The TWDB appealed the ruling. Ward won the appeal in May, and “the court said the board had to resolve the conflict, and they have to reasonably protect the agricultural and natural resources of Region D in resolving the conflict,” he said. “So we are just waiting to see if they leave [the reservoir] in.”

Luke Metzger, director of Environment Texas, a nonprofit dedicated to protecting Texas’ rivers, forest area, and wildlife, said the TWDB held a two-month comment period that ended with an April 29 hearing in Arlington, where there was overwhelming opposition to the project.

“There is really strong bipartisan opposition coming from Tea Party Republicans, the timber industry, local landowners, and the general public,” he said.

He estimated that “99.5 percent of the comments were opposed to the project.”

Ken Patteson, TWDB executive administrator, sent his final recommendation to the board, asking that the Nichols reservoir remain in the state water plan for now.

“As Texas’ population grows, Marvin Nichols, along with all the strategies in the Region C plan, must continue to be considered seriously,” Patteson wrote. “Marvin Nichols accounts for 28 percent of the total additional acre-feet per year that will be needed to serve Region C’s population. To remove Marvin Nichols from the Region C plan would leave a substantial unmet need in Region C’s water supply by 2060.”

He said that simply reassigning other recommended strategies already in the state plan to fill the gap left by Marvin Nichols would then create other needs to be addressed.

Fort Worth’s water supply has been called vulnerable due to its heavy reliance on reservoirs and lakes, but Ken Kramer, water resources chairman for the Sierra Club’s Lone Star Chapter, said that even though Fort Worth is relying on water from Marvin Nichols, there are other viable options if the reservoir project gets the ax, including additional water conservation, direct wastewater recycling/reuse, more aggressive demand management during drought conditions, brackish groundwater desalination, surface water transport from existing water reservoirs such as Toledo Bend on the Texas-Louisiana border, and others.

“All of them may have pros and cons, and some will be more expensive than others,” Kramer said, “but there definitely are water supply options.”
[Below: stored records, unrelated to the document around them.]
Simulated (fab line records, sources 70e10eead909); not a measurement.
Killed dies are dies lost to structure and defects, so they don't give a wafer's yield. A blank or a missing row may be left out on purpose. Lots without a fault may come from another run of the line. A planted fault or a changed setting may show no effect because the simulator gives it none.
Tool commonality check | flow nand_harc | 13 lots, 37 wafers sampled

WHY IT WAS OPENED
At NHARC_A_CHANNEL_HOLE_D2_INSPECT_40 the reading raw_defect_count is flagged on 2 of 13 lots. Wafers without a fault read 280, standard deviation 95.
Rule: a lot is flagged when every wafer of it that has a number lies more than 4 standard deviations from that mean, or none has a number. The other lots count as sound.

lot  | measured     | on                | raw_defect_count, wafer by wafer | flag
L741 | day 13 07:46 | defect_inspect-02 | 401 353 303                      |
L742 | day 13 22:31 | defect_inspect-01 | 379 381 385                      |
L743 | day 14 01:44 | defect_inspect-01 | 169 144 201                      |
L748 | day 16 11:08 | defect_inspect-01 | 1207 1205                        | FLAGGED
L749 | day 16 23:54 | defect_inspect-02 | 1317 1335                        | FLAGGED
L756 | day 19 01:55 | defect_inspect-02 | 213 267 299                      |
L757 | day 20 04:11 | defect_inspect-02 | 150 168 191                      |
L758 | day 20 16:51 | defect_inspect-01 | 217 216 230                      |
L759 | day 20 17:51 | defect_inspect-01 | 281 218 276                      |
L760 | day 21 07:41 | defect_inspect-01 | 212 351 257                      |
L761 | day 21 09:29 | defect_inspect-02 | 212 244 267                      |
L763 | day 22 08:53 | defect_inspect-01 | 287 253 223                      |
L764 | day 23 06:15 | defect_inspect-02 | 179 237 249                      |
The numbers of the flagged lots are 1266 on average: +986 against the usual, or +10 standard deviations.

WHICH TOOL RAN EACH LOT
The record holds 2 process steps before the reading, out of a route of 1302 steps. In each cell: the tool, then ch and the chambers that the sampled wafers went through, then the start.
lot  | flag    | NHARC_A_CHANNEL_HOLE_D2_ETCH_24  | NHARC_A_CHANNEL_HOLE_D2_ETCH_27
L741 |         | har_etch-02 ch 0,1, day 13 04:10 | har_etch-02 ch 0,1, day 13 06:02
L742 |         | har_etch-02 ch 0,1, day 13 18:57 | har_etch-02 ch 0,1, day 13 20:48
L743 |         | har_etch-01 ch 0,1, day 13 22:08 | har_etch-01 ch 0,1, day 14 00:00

An option that seems no longer on the table is the piping of water from Oklahoma –– in June 2013, the U.S. Supreme Court blocked the sale of water to prospective buyers to conserve the precious natural resource for Oklahoma residents only.

Metzger said the reason he voted in favor of the plan last November was due mainly to the plan’s “historic commitment to water conservation. It more than doubled the budget for things like leaky water main [repairs], updated water infrastructure, and updated landscaping and irrigation.”

For the first time, he said, a state water plan required that a minimum of 20 percent of the plan’s funds be spent on water conservation “with an additional 10 percent for rural and agricultural conservation. The TWDB said it would treat those figures as a floor, not a ceiling.”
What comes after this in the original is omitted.